Wednesday, January 23, 2013


One of the great things about the sport of kayaking is that you can have the excitement and rush of rock gardening on week and the calm and tranquility of a flat-water paddle the next. Gearing up for the Golden Gate Sea Kayak Symposium which starts this weekend, we wanted to get out in our long boats. But we wanted an easy and relaxing day. The forecast for Tahoe was sunny and calm and that's just what you want for a winter paddle on the lake.

Of course, a winter paddle means it was 2 degrees when we got there. But as soon as we launched and paddled into the sun it wasn't so bad. In fact the sun warmed us up to such a degree that I had to take off the light fleece layer I was wearing at lunch. My new drysuit kept me warm and dry with just lightweight wool underneath.

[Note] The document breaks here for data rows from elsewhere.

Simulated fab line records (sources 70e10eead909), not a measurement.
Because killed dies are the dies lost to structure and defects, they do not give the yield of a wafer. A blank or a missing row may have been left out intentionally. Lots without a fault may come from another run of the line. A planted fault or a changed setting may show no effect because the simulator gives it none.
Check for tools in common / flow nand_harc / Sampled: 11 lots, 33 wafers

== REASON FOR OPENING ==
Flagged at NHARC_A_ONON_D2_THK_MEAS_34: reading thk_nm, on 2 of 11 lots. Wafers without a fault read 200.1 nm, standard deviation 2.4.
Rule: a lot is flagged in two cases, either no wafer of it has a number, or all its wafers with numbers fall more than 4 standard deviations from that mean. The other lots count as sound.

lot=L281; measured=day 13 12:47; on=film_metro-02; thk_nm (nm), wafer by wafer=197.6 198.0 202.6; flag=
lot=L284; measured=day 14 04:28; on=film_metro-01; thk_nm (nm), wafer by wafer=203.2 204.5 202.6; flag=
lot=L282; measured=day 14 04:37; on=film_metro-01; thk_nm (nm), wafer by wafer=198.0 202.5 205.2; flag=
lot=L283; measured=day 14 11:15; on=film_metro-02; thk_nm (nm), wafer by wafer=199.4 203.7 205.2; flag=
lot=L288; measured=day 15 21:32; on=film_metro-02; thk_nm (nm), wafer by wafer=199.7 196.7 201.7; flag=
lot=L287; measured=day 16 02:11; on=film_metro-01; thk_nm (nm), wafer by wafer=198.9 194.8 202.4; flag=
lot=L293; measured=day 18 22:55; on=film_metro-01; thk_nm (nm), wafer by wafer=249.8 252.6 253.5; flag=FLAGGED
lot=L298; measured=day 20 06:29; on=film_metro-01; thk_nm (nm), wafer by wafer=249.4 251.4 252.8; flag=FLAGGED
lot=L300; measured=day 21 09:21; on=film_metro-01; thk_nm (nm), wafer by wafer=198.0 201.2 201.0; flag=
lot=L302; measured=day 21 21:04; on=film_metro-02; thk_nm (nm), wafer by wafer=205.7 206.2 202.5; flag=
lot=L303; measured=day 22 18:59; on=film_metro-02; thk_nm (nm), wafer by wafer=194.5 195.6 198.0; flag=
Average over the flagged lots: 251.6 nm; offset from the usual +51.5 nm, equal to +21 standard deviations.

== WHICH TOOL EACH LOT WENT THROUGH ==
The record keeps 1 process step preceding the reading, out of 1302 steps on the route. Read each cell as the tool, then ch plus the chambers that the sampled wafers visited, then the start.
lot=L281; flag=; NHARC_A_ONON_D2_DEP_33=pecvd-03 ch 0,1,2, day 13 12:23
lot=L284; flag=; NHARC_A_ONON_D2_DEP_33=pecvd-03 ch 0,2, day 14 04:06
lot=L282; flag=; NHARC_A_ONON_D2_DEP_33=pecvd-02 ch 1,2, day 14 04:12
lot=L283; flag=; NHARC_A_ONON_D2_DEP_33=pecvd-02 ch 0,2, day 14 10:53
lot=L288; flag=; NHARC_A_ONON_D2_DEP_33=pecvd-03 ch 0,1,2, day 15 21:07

Though we almost didn't get to stop for lunch. We had hoped to paddle into Emerald Bay and take a break near the beach. But even at 2pm most of the little bay was still iced over. And not just a thin coating like I've seen before - this was an inch thick plate of solid ice that wasn't going to melt off anytime soon. We managed to break our way through a lighter section in order to reach a little bit of sand near the mouth of the bay and enjoyed a little rest in the sun before paddling back to Camp Richardson. The wind never came up and the easy paddling was just what we were hoping for.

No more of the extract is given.